Mandatory Publication of Notice of Intended Marriage Under Special Marriage Act Violates Right to Privacy; Allahabad holds it optional

The Allahabad High Court, in a significant judgment, has ruled that the requirement to give public notice for a marriage under the Special Marriage Act, 1954 is optional for parties to the intended marriage.

Justice Vivek Chaudhary held that the interpretation of Sections 6 and 7 read with Section 46 of the Special Marriage Act, containing the procedure of publication of notice and inviting objections to the intended marriage in the Act of 1954, had to be such that it would uphold fundamental rights and not violate them.

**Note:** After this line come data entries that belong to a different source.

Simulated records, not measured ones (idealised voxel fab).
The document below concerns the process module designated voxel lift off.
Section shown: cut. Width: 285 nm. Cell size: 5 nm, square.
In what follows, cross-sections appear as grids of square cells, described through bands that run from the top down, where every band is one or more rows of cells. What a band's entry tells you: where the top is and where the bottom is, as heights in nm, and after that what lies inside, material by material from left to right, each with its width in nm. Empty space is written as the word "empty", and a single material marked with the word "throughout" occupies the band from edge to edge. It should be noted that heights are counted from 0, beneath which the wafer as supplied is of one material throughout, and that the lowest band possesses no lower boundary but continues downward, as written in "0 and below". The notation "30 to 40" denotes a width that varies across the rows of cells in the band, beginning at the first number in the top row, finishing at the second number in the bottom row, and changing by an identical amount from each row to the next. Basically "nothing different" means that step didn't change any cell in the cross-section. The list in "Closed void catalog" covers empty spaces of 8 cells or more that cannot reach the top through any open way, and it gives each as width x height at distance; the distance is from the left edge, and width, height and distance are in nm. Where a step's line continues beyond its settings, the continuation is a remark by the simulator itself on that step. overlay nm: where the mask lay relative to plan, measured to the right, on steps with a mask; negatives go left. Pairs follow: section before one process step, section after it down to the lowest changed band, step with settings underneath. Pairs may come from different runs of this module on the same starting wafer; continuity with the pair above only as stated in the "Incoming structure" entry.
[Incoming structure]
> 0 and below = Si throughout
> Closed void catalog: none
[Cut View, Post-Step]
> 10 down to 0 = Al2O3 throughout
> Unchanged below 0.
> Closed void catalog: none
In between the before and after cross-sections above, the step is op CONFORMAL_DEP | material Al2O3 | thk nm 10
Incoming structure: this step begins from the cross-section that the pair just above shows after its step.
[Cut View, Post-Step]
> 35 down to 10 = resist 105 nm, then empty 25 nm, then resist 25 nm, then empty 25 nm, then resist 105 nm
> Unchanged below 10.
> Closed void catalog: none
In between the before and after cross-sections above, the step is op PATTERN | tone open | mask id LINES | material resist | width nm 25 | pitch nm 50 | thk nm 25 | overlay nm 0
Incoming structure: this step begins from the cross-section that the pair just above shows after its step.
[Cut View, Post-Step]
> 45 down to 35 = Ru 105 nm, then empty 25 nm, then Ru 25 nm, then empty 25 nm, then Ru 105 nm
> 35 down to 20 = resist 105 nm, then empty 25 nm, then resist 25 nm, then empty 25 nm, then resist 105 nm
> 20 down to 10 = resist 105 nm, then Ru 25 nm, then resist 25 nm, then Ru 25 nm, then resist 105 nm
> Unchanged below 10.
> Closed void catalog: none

“In case the same on their simplistic reading are held mandatory, as per the law declared today, they would invade in the fundamental rights of liberty and privacy, including within its sphere freedom to choose for marriage without interference from state and non-state actors, of the persons concerned”, Justice Chaudhary said.

Justice Vivek Chaduhary.

The Court referred to various decisions of the Supreme Court namely Justice K.S. Puttaswamy (Retd.) and another vs. Union of India and others; Navtej Singh Johar and others vs. Union of India; Shakti Vahini vs. Union of India and others, on the Right to privacy and right to life and said it would be cruel and unethical to force the present generation living with its current needs and expectations to follow the customs and traditions adopted by a generation living nearly 150 years back for its social needs and circumstances, which violates fundamental rights recognized by the courts of the day.

“There is a long chain of decisions growing stronger with time and firmly establishing personal liberty and privacy to be fundamental rights including within their sphere right to choose a partner without interference from State, family or society”, the High Court said.

It added that there was no apparent reasonable purpose achieved by making the procedure to be more protective or obstructive under the Special Marriage Act, under which much fewer numbers of marriages are taking place, than procedure under the other personal laws.

It also directed the circulation of a copy of the judgment to the Chief Secretary of the State of U.P. to forthwith communicate the same to all Marriage Officers of the state and other concerned authorities as expeditiously as possible for compliance, since the matter related to the protection of fundamental rights of a large number of persons.

The court was hearing a habeas corpus petition filed by the husband of a Safia Sultana, who after converting to the Hindu religion and being renamed Simran, married Petitioner no.2 as per Hindu rituals. However, the father of the woman was refusing to permit her to live with her husband.

The petitioners contended that they could have solemnized their marriage under the Special Marriage Act, 1954 but the said Act required a 30 days notice to be published and objections invited from the public at large. They said any such notice would be an invasion of their privacy and would have definitely caused unnecessary social pressure/interference in their free choice with regard to their marriage.

The personal laws, the petitioners said, did not impose any such condition of publishing the notice and inviting and deciding objections before solemnizing any marriage.

The petitioners urged the court to revisit the Special Marriage Act in view of changing societal patterns, amendments made to the Act as well as the law declared by the Supreme Court in the last decade with regard to privacy, liberty and freedom of choice of a person, to decide whether with the change, they were to be treated as mandatory or directory in nature.

Last year, the Delhi High Court agreed to examine the petition challenging the provision of issuing a public notice to invite objections to marriages under the Special Marriage Act.